A new PET plastic recycling facility will be built in Altona North by a cross-industry joint venture between Pact Group, Cleanaway, Asahi Beverages and Coca-Cola Europacific Partners (CCEP).

The plant, set to be the largest of its kind in Victoria upon completion, will be built in an industrial precinct on Horsburgh Drive with construction will start in early 2022 and finish in 2023.

It will create 45 permanent roles once completed at a cost of $50 million.

The project is backed by $6 million dollars in funding from a total pool of $36.5 million in joint funding for projects under the Australian Government’s Recycling Modernisation Fund (RMF) and the Victorian Government’s Recycling Victoria Infrastructure Fund.

The new Victorian facility will be the second PET recycling plant to be built by the joint venture following the construction of a similar plant in Albury-Wodonga which will be fully operational next month.

Each facility will be capable of processing the equivalent of around one billion plastic bottles collected via Container Deposit Schemes and kerbside recycling each year, converting them into more than 20,000 tonnes of high-quality recycled PET bottles and food packaging.

Cleanaway will provide PET through its collection and sorting network, Pact will provide technical and packaging expertise and Asahi Beverages, CCEP and Pact will buy the recycled PET from the facility to use in their products.

Federal environment minister Sussan Ley said: “The co-investment model is exceeding all expectations and showing that materials can be recycled and remanufactured to create new products and new jobs while helping our environment.”
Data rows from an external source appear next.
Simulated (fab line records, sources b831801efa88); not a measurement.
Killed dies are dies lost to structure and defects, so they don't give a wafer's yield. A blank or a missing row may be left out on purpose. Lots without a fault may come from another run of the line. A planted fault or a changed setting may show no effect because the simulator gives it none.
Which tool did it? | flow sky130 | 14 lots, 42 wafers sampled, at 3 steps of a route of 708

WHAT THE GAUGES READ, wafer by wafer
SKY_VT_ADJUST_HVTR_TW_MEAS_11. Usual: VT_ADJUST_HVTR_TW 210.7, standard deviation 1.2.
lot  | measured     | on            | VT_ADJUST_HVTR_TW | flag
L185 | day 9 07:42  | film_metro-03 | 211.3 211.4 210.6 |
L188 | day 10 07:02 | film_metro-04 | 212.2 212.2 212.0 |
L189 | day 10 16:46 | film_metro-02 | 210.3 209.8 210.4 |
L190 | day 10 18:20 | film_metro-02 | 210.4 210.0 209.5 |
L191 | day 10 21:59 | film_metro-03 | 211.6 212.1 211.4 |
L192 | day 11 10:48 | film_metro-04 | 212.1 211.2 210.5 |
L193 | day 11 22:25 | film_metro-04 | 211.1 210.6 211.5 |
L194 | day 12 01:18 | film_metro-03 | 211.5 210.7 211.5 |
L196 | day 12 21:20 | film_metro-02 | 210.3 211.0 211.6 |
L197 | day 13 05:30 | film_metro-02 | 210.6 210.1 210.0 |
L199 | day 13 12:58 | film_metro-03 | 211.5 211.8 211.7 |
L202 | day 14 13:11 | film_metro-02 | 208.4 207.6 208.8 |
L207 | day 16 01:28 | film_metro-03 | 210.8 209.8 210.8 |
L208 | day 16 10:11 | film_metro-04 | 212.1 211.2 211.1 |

She said state and federal governments and industry planned $800 million in investments.

Asahi Beverages Group CEO Robert Iervasi said: “We are constructing this facility to help create a truly circular economy in Victoria and beyond.

“Our consumers can now have increased confidence that when they dispose of their plastic water or soft drink bottle, it will be recycled instead of going to landfill.

“It’s not every day that drinks companies announce they’re building a new recycling plant but we want to help create meaningful change.”

Pact Group CEO Sanjay Dayal said that Australian consumers were increasingly demanding packaging that is recycled and recyclable.

“This new PET recycling facility in Victoria ticks both of those boxes.”